Music making and listening are clear examples of a human activity that is above all interactive and social, two of the major issues facing new communication devices and applications. However, to date, music making and listening has been, in general, a passive, non–interactive, and non-context sensitive experience. The current electronic technologies, with their potential for interactivity and communication, have not yet been able to support and promote this essential aspect of music making and listening. This can be considered a significant degradation of the traditional listening and music making experience, in which the public was (and still is) able to interact in many ways with performers to modify the expressive features of a music piece.
The main objective of the SAME project was to create new end-to-end systems for mobile active, experience-centric, and context-aware active music listening. The project tried to answer to questions like "What device will correspond to today’s iPod in 5 years?" or "What potential new markets would such new devices open up?" The objectives of the SAME project were threefold:
- To define and develop an innovative end-to-end research platform for novel mobile music applications for participative, experience-centric, context-aware, social/shared active listening of music for a broad target of non-expert as well as expert users.

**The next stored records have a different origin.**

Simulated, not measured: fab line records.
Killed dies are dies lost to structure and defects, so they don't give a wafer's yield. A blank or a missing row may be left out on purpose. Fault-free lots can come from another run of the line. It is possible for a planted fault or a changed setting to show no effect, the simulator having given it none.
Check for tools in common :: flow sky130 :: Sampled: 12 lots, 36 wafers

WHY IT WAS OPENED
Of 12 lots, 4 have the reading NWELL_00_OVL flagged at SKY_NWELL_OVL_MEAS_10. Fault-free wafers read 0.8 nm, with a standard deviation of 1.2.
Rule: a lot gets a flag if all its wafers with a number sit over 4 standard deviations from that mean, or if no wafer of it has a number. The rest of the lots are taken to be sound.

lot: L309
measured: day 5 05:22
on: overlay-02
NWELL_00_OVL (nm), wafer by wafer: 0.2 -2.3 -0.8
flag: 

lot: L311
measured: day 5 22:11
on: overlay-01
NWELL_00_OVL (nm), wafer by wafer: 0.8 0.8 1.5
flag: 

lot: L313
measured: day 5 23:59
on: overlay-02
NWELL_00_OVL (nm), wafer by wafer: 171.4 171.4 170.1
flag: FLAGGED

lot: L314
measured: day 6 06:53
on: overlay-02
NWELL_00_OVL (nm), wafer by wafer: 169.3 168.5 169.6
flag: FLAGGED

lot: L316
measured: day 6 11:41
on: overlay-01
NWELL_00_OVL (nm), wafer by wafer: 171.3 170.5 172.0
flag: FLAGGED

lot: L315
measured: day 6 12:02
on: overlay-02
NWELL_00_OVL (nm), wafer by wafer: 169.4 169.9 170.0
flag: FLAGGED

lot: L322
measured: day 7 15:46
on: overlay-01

- To investigate and implement new communication and interaction paradigms for mobile music applications based on high- level, expressive, non-verbal multimodal interfaces, enabling the user to influence, interact, and mold and shape the listened content, by intervening actively and physically into the experience.
- To develop new mobile context-aware music applications, starting from the active listening paradigm, which will bring back the social and interactive aspects of music to our information technology age.